RG Interfaces from Double-Trace Deformations

TL;DR

This paper investigates interface conformal field theories created by double-trace deformations, analyzing their properties through large N expansion and holography, and computing defect data and conformal anomalies.

Contribution

It introduces a large N expansion method for interface CFTs with double-trace deformations and confirms holographic predictions with explicit calculations.

Findings

Computed defect CFT data using large N expansion.

Calculated conformal anomaly coefficients for spherical interfaces.

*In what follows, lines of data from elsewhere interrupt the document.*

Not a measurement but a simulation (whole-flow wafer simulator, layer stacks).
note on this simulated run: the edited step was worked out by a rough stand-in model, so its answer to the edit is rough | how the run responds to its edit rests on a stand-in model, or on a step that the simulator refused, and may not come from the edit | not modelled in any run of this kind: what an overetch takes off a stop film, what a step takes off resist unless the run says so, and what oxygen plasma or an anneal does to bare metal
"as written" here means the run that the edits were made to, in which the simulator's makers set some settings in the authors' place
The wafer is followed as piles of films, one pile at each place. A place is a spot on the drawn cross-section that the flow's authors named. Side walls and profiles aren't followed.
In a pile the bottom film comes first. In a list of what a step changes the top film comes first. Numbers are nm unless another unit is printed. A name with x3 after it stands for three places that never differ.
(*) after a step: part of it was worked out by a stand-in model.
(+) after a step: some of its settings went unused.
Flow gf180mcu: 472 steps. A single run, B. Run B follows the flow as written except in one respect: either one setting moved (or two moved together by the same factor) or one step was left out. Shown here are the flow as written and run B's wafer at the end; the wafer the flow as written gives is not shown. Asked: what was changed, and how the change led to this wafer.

Verified agreement between field theory and holographic results.

Abstract

We study a class of interface conformal field theories obtained by taking a large $N$ CFT and turning on a relevant double-trace deformation over half space. At low energies, this leads to a conformal interface separating two CFTs which are related by RG flow. We set up the large $N$ expansion of these models by employing a Hubbard-Stratonovich transformation over half space, and use this approach to compute some of the defect CFT data. We also calculate the free energy of the theory in the case of spherical interface, which encodes a conformal anomaly coefficient for even dimensional interface, and the analog of the $g$-function for odd-dimensional interface. These models have a dual description in terms of a gravitational theory in AdS where a bulk scalar field satisfies different boundary conditions on each half of the AdS boundary. We review this construction and show that the results of the large $N$ expansion on the CFT side are in precise agreement with the holographic predictions.